The Russian producer may have started out in drum & bass, but recent releases have seen his sound evolve into more eclectic styles. Following the release of his new album, Wild, we tracked Nuage – aka Dimitry Kuzmin – down to find out how his working methods have taken root.
Wild is out now via Project:Mooncircle
When did you start making music, and how did you first get started?
“When I started with Nuage, I was about to write more drum & bass, but in the output my sounds turned into something like minimal, half-tempo electronica closer to 170bpm. I was very influenced of jungle and d&b when I just started, but I really wanted to keep a minimalistic and sophisticated element in the music.
“I only had a Celeron 2000 computer, speakers from the old vinyl recorder taken from my parents, and Propellerhead Reason 3, which gave me the chance to work with minimum CPU space on such an old computer.
“I signed my first track on 12-inch vinyl in 2011 on Medschool; they were releasing experimental and IDM influenced drum & bass, so I sent them demos for maybe a few months.”
Tell us about your studio/set-up
“I work at home almost all the time when writing music, then sometimes the final mixdown is done in Tramplin studio in St. Petersburg. I want to be as mobile and flexible as a possible with working from home or on the road, sketching ideas and thoughts at the laptop.
“I work with Korg Microkorg MK1, then for a DAW it's Propellerhead Reason and Ableton on a Mac Pro. VSTs are mostly those integral in Reason – Thor, Malstrom – they sounds really soft and deep, and it’s easily combined in Reason’s Combinator. I love the REX sampler and Propellerhead’s ReCycle too; it helps me to create my own exciting samples from everything I have.
“I still have a Novation Launchpad S for a quick sampling and Evolution UC33e MIDI Control Surface mixer works good for live performances. It seems to me that having a minimum of equipment makes me look for new ways of sound modulation, loop recording and arrangement, and new forms of overall musical inspiration. The only thing that would definitely help to me at the moment is to buy better monitors.”
What DAW (or DAWs) do you use, and why did you choose it?

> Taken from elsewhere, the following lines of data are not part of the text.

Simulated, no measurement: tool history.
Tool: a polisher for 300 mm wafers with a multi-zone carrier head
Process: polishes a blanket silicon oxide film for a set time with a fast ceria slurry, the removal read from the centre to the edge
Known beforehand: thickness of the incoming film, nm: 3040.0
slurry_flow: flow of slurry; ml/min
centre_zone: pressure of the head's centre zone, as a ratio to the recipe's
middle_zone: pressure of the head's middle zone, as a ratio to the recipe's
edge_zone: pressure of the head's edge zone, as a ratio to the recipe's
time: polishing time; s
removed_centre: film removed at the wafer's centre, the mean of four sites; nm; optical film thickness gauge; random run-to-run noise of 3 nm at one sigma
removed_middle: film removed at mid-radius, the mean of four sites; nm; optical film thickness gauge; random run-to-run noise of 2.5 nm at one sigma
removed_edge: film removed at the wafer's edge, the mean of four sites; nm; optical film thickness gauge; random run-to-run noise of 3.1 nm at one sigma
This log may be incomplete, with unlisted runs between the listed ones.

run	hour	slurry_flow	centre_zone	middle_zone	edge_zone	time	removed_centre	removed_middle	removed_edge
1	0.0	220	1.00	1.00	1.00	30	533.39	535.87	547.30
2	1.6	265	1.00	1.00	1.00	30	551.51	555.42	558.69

“Reason is definitely my other set of hands. It's a unique DAW – for one thing it doesn’t overload the computer too much, secondly it's completely self-contained – almost everything I need in a music is in there. Now the next Reason version will be include VST support, so it’s very exciting to use your favourite VSTs in the new work space! Since I pay a lot of attention to sampling, the REX format and ReCycle are very important things.
“Alongside Reason, Ableton Live also helps me record various live jams with a synth and play live in clubs. These two pieces of software are very comfortable for quick and quality work with music.”
What one piece of gear in your studio could you not do without, and why?
“I think I can work with only my laptop, DAW and monitors/headphones for recording music, maybe if there wasn’t a Reason, I wouldn’t have written anything good on another software for a few months.”
What's the latest addition to your studio?
“The Microkorg. It helps me both in live performance and in a producing as well. It sounds really warm and is very intuitive, which is important. From time to time I’ll use it for jam sessions, then I record some presets and sounds, noises, arpeggios etc. into software to collect them for a future tracks. This is only one synth I have at the moment. I picked it around three years ago but didn’t use it for a long time. When I started to experiment with it it really opened my eyes to the world of hardware devices.”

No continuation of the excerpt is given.